Surrounded by stacks of paper, ink containers, and cardboard boxes, Denise Jones taps the top of a gray metal cutting machine.
Beside her, a printing press whirs, and shiny cylindrical instruments inside spin. Jones is used to the hums and drones of the printer. She’s operated the machine for nearly 40 years, and took ownership of Jones Printing Co. from her father in 1981.
The business faces a different landscape than it did in 1948, when Jones’ father opened the shop in East Liberty. As a brick-and-mortar store, Jones says she and her co-owner, Brittee Clay, have had to adjust to the internet and, in their current Homewood location, to a changing community.
“It’s been a struggle,” Jones said. “Just staying in business, let alone staying in business in Homewood.”
This is the third location for Jones Printing. After its first spot in East Liberty, the business moved to Point Breeze, and then to Homewood on Frankstown Avenue. It sits alongside two other longtime, family-owned Homewood businesses, Strong’s Cleaners and Dorsey’s Records.
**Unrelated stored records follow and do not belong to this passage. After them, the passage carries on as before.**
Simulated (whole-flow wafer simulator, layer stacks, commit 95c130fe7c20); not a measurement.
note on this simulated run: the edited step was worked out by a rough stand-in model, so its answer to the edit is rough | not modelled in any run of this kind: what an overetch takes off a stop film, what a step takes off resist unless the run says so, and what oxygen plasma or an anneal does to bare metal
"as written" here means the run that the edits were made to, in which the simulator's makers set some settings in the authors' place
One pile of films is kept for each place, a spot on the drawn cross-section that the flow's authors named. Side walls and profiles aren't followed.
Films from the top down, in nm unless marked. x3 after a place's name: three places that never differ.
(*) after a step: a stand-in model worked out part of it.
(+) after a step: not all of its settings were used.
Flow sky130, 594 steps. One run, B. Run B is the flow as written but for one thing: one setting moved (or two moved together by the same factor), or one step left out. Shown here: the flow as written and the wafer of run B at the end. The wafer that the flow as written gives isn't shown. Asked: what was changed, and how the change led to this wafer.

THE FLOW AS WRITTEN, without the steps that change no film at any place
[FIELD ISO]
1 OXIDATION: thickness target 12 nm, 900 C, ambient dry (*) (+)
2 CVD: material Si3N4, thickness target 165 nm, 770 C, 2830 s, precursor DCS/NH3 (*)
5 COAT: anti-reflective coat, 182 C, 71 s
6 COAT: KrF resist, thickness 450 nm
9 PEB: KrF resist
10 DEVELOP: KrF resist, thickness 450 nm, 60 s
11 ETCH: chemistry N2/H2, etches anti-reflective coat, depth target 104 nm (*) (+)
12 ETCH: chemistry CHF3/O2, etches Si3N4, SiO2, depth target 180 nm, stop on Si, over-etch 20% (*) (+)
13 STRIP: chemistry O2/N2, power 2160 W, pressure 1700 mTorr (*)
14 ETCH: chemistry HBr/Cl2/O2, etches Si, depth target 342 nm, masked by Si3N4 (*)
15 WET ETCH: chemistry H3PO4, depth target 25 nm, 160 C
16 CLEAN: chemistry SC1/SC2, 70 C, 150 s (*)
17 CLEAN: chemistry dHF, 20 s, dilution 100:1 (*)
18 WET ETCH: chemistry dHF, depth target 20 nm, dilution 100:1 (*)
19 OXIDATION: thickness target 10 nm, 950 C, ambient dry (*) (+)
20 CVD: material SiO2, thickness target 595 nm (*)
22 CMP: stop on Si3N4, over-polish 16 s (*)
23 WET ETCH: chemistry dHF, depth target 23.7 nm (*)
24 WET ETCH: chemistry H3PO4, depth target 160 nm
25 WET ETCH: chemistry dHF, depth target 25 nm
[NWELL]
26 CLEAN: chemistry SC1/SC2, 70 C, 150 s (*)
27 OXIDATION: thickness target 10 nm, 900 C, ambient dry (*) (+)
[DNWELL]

Jones’ father picked up the printing trade during his time in the Air Force, she said, and she learned how to operate the machines when she attended the now-closed Connelley Technical Institute. Over the years, she’s become so familiar with the now 15-year-old printing press that she can repair it whenever it glitches.
"We’ve basically learned how to fix it ourselves,” Jones said. Stickers for a local company are scattered around her and piles of brushes lay near a paint-splattered sink behind her. There are some colorful mugs with business logos next to lots and lots of cardboard boxes. The building itself isn’t huge -- it’s no warehouse. Rather, it’s divided into several small offices and a long printing room.
Together with Clay, Jones said the two have navigated the changing print industry, including the rise of the internet. Online companies like Vista-Print and Zazzle market their services to consumers who can print business cards or custom mugs from their couch, rather than set up an appointment with a company.
“The internet … it’s taken us for a run,” Jones said. “But [Clay] knows the computers and the digital printing and all the new, upcoming stuff. She knows all of that.”
Jones and Clay are both African-American women in an industry that’s dominated by white men. Over the years, that’s made it difficult for them to be taken seriously. When Jones or Clay answer the phone, callers sometimes ask to speak to a man.
“It’s rough,” Jones said. “It’s definitely rough being woman -- period. Because you don’t get the same respect that a man would ... and being a black woman is just as bad, so it’s rough.”
Despite the challenges, the two cater to a diverse size and type of clientele. They print for large public agencies like the Port Authority of Allegheny County and ALCOSAN, as well as churches and smaller, local businesses. These repeat customers trust the expertise of Jones’ business, she said, and they appreciate the convenience.
“We’re a one-stop print shop,” Jones said. “If you stop here, you don’t have to go no further. We can design it, we can print it and we can deliver it.”
Jones Printing has transformed itself along with the city of Pittsburgh. It’s gone through physical moves and industry changes and the women behind are still ready as ever to customize a banner or flyer for local customers.